Koji Yakusho. Photo by Kazuto Suetake. |
While our JAPAN CUTS roundup last week only touched on this weekend's mini-retrospective honoring living Japanese screen legend Koji Yakusho, today's New York Times carries an extensive critic's notebook by Mike Hale heralding the arrival of Yakusho to NYC:
Few people know more about movies, or have a more prominent place in the world of Japanese film, than Koji Yakusho... Regularly cited over the last 15 years as Japan’s leading actor… Mr. Yakusho’s name is not familiar in the United States, but many American filmgoers, whether they know it or not, have seen his long, wonderfully expressive face and his full head of floppy black (now graying) hair.Born Koji Hashimoto in 1956, the former municipal government worker became interested in acting after seeing a production of Maxim Gorky’s The Lower Depths. In a nod to his previous career, he took the stage name Yakusho, which means “municipal ward office” in Japanese. After studying at the prestigious Mumeijyuku acting studio, he landed the role of historical figure Oda Nobunaga in the popular NHK series Tokugawa Ieyasu (1983). The role made him a household name in Japan and launched his career in television and film. While best known to foreign audiences for the Hollywood films Memoirs of a Geisha and Babel, his career spans an immense collection of dignified work.

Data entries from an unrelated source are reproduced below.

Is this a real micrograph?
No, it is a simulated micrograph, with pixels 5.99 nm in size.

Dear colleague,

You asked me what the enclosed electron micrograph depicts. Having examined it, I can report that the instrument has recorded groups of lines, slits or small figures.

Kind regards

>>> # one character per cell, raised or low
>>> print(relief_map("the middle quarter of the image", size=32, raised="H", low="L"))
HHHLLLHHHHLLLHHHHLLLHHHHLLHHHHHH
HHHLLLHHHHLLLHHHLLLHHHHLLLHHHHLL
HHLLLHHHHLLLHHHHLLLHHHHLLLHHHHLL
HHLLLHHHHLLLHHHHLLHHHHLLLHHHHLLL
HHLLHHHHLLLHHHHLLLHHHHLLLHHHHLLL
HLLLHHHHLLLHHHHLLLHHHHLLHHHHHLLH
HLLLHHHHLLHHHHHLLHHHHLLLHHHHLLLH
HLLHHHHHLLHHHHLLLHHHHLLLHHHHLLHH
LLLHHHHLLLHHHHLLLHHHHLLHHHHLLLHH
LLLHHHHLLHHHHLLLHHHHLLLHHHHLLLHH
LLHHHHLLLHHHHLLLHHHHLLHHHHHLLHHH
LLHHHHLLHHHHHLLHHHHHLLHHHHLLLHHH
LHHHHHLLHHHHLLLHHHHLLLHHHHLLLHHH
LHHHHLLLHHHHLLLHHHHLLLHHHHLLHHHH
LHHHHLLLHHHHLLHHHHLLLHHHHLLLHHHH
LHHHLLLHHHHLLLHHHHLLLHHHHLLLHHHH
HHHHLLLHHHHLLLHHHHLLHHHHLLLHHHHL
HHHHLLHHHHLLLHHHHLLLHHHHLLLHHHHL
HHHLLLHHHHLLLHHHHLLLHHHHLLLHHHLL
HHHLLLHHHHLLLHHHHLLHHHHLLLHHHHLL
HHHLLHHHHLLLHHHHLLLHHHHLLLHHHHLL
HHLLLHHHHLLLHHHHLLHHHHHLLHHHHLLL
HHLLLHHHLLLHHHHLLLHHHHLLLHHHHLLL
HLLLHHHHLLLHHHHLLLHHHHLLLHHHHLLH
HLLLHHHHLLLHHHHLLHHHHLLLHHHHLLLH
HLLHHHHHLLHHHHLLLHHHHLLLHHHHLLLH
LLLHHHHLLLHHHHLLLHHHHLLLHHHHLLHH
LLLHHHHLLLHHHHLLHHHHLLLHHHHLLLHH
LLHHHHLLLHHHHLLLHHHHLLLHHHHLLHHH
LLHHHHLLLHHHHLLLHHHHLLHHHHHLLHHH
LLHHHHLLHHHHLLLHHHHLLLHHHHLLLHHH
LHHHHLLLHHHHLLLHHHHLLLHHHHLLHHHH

Due to the sheer volume of titles (over 70 films in 33 years), Yakusho does not appear to have any contemporaries in the West. When considering similar U.S. leading men, the staff at Japan Society couldn't decide: DeNiro, Eastwood, Redford and Hanks all seemed to align themselves to various aspects of Yakusho's persona and career. In the end, there was just no comparison.
Even among his peers in Japan, Yakusho stands out for the range of quality films and television dramas. The latter half of the 1990s was his most audacious period and solidified his reputation as Japan’s premier actor. First came the feel-good hit Shall We Dance? (1996), which inspired a dance craze in Japan and a Richard Gere Hollywood remake. The film’s popularity no doubt stemmed from Yakusho’s performance as a worn-out salary man who finds renewed vigor and lust for life when he enrolls in a late night dance class.
Following that triumph, he starred in a drastically different role in Shohei Imamura’s Palm d’Or-winning The Eel (1997). Imamura, one of the maverick directors from the Japanese New Wave of the 1960s, cast Yakusho as a man on the path to redemption following the murder of his adulterous wife. He won a Japanese Academy Award for both performances. 1997 also marked the release of A Lost Paradise, based on the novel by Junichi Watanabe. It features Yakusho as a middle-aged man who has an affair with a woman twenty years younger, ending in tragedy. The film came in second to Hiyao Miyazaki’s Princess Mononoke at the Japanese box office and critics universally praised his performance. That year he also won the prestigious Hochi Film Award for Best Actor for Bounce Ko Gal, a topical film that dealt with high school prostitution. Yet again that year, Yakusho began his collaboration with Kiyoshi Kurosawa with Cure, in which he played an emotionally repressed detective searching for a deranged serial killer. Further films with Kurosawa include the horror-thrillers Charisma, Kairo (a.k.a. Pulse), and Doppleganger .
Koji Yakusho appears tonight at JAPAN CUTS' New York Premiere screening of his latest film The Woodsman and the Rain, followed by a Q&A session and reception. The actor also appears at the July 21 screening of his hit samurai film 13 Assassins. JAPAN CUTS also presents Yakusho’s Shall We Dance?, Chronicle of My Mother, and Cure.
Recently Yakusho directed and starred in the film Toad’s Oil, also screening at JAPAN CUTS a drama about a greedy day trader whose son has a serious accident that results in a coma. Faced with a challenge that cannot be solved by money, Yakusho’s character begins an exploration of emotions and challenges that are new to him. The film received enthusiastically positive reviews from critics and one wonders if the next stage of Yakusho’s career will emulate that of Clint Eastwood or his Japanese contemporary Takeshi Kitano. Considering his long list of accomplishments, it would not be surprising if this versatile actor became one of World Cinema’s preeminent director-performers as well.